Kids feel under pressure to have the latest in everything -- from toys to trainers -- and are left anxious and depressed if they are unable to keep up with trends, the report found.

The findings from the Children's Society's inquiry into the state of childhood said children need good adult role models and 'not stick-thin fashion models, drug-addled rock stars or obscenely rich footballers'.

The Archbishop of Canterbury, patron of the inquiry, Dr Rowan Williams said, "Children should be encouraged to value themselves for who they are as people rather than what they own."
 
Children are teased for 'being different' and feel under pressure to be fashionable, the inquiry found.

A ten year old girl said, "Many times I feel I have to follow the trends and if I don't, people just laugh at me!"

Many parents expressed concerns about the commercialisation of childhood to the inquiry.

Of more than 1,200 adults surveyed, 89

per cent said they believed children were more materialistic than those of past generations.

Ninety per cent of the surveyers claimed that advertising aimed at children over Christmas put pressure on parents to spend more than they could afford.

Professor Philip Graham, emeritus professor of child psychiatry at the Institute of Health, London, believe commercial pressures have worrying psychological effects on children.

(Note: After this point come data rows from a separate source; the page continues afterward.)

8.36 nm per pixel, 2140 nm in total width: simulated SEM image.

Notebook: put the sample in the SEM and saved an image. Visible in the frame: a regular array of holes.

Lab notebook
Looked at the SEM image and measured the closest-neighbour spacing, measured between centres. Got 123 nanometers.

"It could be that the most anxious, miserable children are trying to buy things to comfort themselves or it could be that actually wanting things you can't have is frustrating and depressing. Either way, that is not very good," he said.

'I would say it is probable that some depression and anxiety youngsters have is because of the frustration that's engendered by all the advertising, the commercial pressures that are directed towards children,' The Daily Mail quoted him as saying.

'When they are younger, parents should limit the amount of TV, DVDs and exposure to the internet and advertising that children have,' Prof Graham advised.